The kids I teach are a handful even on a good day. Though they are in my classes because they have performed poorly on standardized reading comprehension tests, they are not stupid. In fact, most of them are very bright,but they don't know how to play by the rules; they don't know the first thing about sitting still and getting to work. Nevertheless, they can talk what they won't write. So my job is about getting these extraordinary but different kids to do things the plain and simple way everyone else does.

It ain't easy.


Take the Weatherman and Henry. One is gay and proud of it; the other, the picture of urban white machismo--a brawler. They sit on opposite sides of the classroom because they hate each other passionately. While Henry used to badger The Weatherman about being gay, the Weatherman could give as good as he get and would tell Henry, "You wish you were gay."
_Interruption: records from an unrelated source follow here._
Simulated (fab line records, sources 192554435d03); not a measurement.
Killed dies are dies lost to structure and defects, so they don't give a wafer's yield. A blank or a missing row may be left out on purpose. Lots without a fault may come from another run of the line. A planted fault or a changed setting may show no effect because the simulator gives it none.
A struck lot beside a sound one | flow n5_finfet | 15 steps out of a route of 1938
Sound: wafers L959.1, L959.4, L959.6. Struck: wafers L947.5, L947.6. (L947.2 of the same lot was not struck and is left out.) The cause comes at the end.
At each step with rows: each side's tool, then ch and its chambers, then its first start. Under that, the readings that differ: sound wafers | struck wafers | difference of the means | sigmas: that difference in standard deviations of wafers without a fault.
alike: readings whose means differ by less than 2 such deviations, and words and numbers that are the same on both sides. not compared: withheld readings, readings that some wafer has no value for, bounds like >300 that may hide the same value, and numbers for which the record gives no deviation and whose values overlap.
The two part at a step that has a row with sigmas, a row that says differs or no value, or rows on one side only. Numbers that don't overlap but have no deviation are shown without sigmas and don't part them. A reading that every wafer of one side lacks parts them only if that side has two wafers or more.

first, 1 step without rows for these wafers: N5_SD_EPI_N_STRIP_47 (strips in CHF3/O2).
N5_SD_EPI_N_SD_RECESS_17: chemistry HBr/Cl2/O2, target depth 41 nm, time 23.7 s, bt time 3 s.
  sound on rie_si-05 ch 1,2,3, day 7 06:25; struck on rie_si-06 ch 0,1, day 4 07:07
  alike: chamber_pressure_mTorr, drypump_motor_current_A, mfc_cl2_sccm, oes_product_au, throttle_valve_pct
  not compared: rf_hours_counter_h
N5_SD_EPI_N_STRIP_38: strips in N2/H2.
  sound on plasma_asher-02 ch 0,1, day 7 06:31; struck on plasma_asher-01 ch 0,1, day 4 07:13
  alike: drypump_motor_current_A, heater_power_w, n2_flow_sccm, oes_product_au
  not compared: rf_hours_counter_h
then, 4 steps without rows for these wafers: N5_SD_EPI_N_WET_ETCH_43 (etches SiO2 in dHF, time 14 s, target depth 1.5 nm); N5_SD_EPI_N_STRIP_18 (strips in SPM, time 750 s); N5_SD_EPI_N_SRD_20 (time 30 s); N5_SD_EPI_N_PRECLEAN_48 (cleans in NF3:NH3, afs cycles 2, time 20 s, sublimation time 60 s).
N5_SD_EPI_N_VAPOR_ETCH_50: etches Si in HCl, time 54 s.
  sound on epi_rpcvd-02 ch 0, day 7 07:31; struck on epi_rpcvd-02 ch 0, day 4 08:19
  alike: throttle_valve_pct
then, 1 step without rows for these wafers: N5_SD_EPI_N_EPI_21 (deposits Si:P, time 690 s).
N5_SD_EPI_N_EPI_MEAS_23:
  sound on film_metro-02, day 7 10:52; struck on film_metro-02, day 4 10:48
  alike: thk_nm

All of this would go on before they even sat down.


In a sixth grade literacy class.


What's a nice white girl from the suburbs to do?


One day I was at the end of my Standard Operating Procedures for Classroom Discipline rope. Nothing impressed these kids. So I told my gay student to be the Weatherman and look out the window to keep an eye open for atmospheric changes. "Let me know if anything happens." And that's what he did. Just stared out the window. Anybody looking in on us would have sworn he was not engaged in classwork even though he was doing exactly what I had asked. But you have to be there....


Henry functions quietly when I call him Henry rather than his given name. I gave him a new one when he wouldn't respond to me when I called him by name. "If you won't answer me when I call you by your name, I'm calling you Henry. What's the difference?" I asked. Now when he comes through the door, we agree he is someone else altogether: not himself, the tough kid who hates gay kids, but Henry. Anybody looking in on us would swear I didn't know his name. But you have to be there....


Now I get a regular weather report from the one child and a daily reminder--"You know my name is Henry!"--from the other. And things are reasonably peaceful. Which is just fine in my fragmented little world.


The blessing: Sometimes the kids get that I get them sometimes. Sometimes.